Bolton News, 20.03.16, plans to overhaul the exam appeals system will not address the real issue of the wrong grades being awarded in the first place according to a leading headteacher. HMC member Philip Britton, head of leading independent Bolton School Boys' Division is quoted.
Philip Britton, head of Bolton School Boys' Division, said the proposals put forward were the wrong solution and "would certainly make things worse".
Latest figures for remarked papers show that 16 per cent of grades were changed nationally on appeal.
At Bolton School that figure stood at 15 per cent, with Mr Britton saying that nearly one in six grades wrong is too many.
Now Ofqual's plans to reform appeals have been criticised by the Headmasters' and Headmistresses' Conference, which represents leading private schools.
Mr Britton said: "Faced with huge pressure from schools to alter the appeals system, what is proposed will certainly make things worse.

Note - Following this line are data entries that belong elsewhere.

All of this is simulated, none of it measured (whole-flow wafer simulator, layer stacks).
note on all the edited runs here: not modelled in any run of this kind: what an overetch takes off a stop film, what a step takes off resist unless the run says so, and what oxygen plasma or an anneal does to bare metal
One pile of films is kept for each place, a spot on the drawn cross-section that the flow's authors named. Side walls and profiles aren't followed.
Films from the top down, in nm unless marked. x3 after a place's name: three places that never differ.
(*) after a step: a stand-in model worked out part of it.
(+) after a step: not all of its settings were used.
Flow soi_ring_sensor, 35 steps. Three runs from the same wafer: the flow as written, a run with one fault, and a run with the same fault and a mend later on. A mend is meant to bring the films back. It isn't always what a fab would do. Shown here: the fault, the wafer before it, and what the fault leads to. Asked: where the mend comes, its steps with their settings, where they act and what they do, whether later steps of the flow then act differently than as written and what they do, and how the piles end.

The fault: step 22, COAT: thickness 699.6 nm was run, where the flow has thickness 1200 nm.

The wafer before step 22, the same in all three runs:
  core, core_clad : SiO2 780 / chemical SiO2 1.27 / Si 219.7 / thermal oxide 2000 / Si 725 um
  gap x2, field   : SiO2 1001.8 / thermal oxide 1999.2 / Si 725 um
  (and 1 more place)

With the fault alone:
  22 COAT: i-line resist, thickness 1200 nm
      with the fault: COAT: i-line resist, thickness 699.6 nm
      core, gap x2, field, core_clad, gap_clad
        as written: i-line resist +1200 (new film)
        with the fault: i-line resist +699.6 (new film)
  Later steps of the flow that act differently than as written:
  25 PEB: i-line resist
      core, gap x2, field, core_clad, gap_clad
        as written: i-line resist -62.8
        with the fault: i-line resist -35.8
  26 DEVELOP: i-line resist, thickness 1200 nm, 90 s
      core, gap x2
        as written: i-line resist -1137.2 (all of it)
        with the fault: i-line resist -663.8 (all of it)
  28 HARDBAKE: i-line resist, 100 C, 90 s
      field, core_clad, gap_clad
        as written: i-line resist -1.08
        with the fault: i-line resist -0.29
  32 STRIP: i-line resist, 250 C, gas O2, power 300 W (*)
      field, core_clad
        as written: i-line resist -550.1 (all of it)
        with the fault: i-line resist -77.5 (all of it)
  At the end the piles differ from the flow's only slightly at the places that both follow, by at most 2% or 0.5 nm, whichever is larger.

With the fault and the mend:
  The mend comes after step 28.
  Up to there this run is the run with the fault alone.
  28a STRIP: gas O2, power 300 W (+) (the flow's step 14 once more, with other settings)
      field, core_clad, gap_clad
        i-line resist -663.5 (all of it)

"It will be more difficult to get marks changed when they are wrong and it does not deal with the problem that so many candidates need to appeal to get the mark they should have got in the first place, which means that those who don’t appeal miss out.
"There are also worrying aspects that imply the fees for appeals may rise and the timescales get longer, which is bad for pupils.
"The quality of marking in exams is a huge issue for education nationally."
He added: "It is good it is being discussed, but this is the wrong answer.
"Making examining more attractive to more teachers is the way to systemic improvement, alongside stability in the system rather than ceaseless change."
A consultation published by the exams regulator last year proposed that exam marks should only be changed when there had been a mistake in applying the mark scheme, or in counting the marks.
If there was a difference in opinion on how many marks a paper should be awarded — for example between the original examiner and someone looking at the paper when it was sent back for checking — then the original mark should stand if considered reasonable.
Other reforms include removing a Code of Practice which contains the existing rules for reviews of marking.
Julie Swan, Ofqual's acting executive director for general qualifications, said: "Our proposals were put together by talking to teachers, schools and others who have expressed concerns about the existing system."
"The concept that students are either given a 'right mark' or a 'wrong mark' is a misunderstanding — often more than one mark can be a fair mark for a script."